Perry was the longest-serving governor of Texas — 14 years over three terms. Since energy is such a big part of the Texas economy, supporters say Perry is an obvious choice for the Cabinet position.
But the department is about more than energy. It also keeps the country's nuclear weapons safe and oversees 17 national laboratories.
Nuclear security is an area where Perry is likely to get questioned by senators, since he has had little experience with the topic.
"DOE is fundamentally a science, technology and innovation organization," wrote current Secretary of Energy Ernest Moniz in his Cabinet exit memo. Moniz is a nuclear physicist and his predecessor, Steven Chu, was a physicist. Chu shared with several colleagues the 1997 Nobel Prize in Physics.
Perry does not have a science background. It's not a requirement — previous secretaries who were not scientists have served in the role.
Delisi says the way Perry manages will compensate for his lack of scientific knowledge. "His leadership style is to hire the best people and have them around him. And listen to all points of view and take them in before he makes a decision," she says.
But that doesn't satisfy Perry's critics. As a presidential candidate, Perry has questioned the science behind climate change. At one point he accused scientists of manipulating global warming data for financial gain.
Among Perry's critics, few are as colorful as Tom "Smitty" Smith, director of Public Citizen's Texas office. Referring to Perry, Smith says, "He's not the brightest bulb in the chandelier, but he flickers to life when somebody comes up and makes a campaign contribution to him."
Smith has known Perry for much of the former governor's political career in Texas. When a conflict came down to protecting the environment or helping business, Smith says Perry reliably chose business.
"In Texas we have a saying that, 'You dance with them that brung you,' " says Smith. Look at Perry's campaign contributions, and the oil and gas industry is at the top of the list.
After his term as governor, Perry deepened those ties by serving on the board of several pipeline companies. He was a director at Energy Transfer Partners, the company building the controversial Dakota Access Pipeline. Since being nominated, the Austin Statesman-American reports, Perry has cut those ties.
Smith and some environmentalists do have praise for Perry on one topic: wind energy. Texas is the largest producer of wind power in the country.
"When Gov. Perry took office in 2000, there was only 115 megawatts of wind power in his state," says Jennifer Layke, global director of the World Resources Institute's Energy Program.
Smith says that's because as governor, Perry's administration pioneered a program to build transmission lines from the windiest parts of Texas to the cities where the electricity is consumed. That encouraged companies to build new wind facilities because they were assured they could sell the electricity generated.

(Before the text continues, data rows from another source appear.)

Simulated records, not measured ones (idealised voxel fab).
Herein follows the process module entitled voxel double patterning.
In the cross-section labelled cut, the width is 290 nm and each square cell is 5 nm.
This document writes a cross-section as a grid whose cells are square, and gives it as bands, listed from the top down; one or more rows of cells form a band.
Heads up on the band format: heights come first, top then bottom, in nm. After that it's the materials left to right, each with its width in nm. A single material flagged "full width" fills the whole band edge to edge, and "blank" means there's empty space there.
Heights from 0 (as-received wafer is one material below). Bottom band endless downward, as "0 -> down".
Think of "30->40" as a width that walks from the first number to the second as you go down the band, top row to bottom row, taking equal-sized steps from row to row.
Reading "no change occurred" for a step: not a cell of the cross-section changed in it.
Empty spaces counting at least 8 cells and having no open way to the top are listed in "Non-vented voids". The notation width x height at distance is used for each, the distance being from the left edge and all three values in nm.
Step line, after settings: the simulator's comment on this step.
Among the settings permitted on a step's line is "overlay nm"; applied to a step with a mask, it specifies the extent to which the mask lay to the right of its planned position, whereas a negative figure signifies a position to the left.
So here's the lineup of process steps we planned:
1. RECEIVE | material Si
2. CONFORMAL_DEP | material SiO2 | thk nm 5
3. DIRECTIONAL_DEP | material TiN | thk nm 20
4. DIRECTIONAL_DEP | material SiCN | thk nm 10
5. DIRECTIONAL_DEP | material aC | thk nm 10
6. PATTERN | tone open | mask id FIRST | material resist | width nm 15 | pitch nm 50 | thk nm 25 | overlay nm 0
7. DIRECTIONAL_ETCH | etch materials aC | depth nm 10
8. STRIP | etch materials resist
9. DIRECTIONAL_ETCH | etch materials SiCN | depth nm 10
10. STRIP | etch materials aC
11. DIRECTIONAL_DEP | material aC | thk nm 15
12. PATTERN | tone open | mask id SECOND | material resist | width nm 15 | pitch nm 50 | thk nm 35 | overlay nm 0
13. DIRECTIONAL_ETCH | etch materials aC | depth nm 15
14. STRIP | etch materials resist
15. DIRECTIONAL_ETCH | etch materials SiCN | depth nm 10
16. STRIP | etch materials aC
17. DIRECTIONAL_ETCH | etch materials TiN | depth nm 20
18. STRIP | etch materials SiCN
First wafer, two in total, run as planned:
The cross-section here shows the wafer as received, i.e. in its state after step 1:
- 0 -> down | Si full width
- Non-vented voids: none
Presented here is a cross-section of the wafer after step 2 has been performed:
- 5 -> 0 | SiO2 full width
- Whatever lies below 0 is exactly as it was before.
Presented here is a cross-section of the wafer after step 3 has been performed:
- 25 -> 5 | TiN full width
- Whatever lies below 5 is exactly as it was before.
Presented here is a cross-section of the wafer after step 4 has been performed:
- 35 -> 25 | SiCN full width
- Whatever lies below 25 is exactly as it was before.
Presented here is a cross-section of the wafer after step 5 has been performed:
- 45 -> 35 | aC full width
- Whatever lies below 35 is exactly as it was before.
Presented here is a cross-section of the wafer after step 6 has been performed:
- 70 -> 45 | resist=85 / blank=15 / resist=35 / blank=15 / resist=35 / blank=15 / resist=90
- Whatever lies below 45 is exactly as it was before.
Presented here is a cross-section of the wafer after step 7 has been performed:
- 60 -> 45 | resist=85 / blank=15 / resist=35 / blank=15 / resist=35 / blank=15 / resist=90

Layke hopes that success will inform Perry's tenure as energy secretary if the Senate confirms his nomination.
"On renewable energy and energy efficiency, we're looking for a broad view that these technologies will continue to be supported by the federal government," says Layke.
As the hearing gets underway on Thursday, Layke says because of the job creation potential in renewable energy, she thinks that's something Rick Perry and the Trump administration could get behind.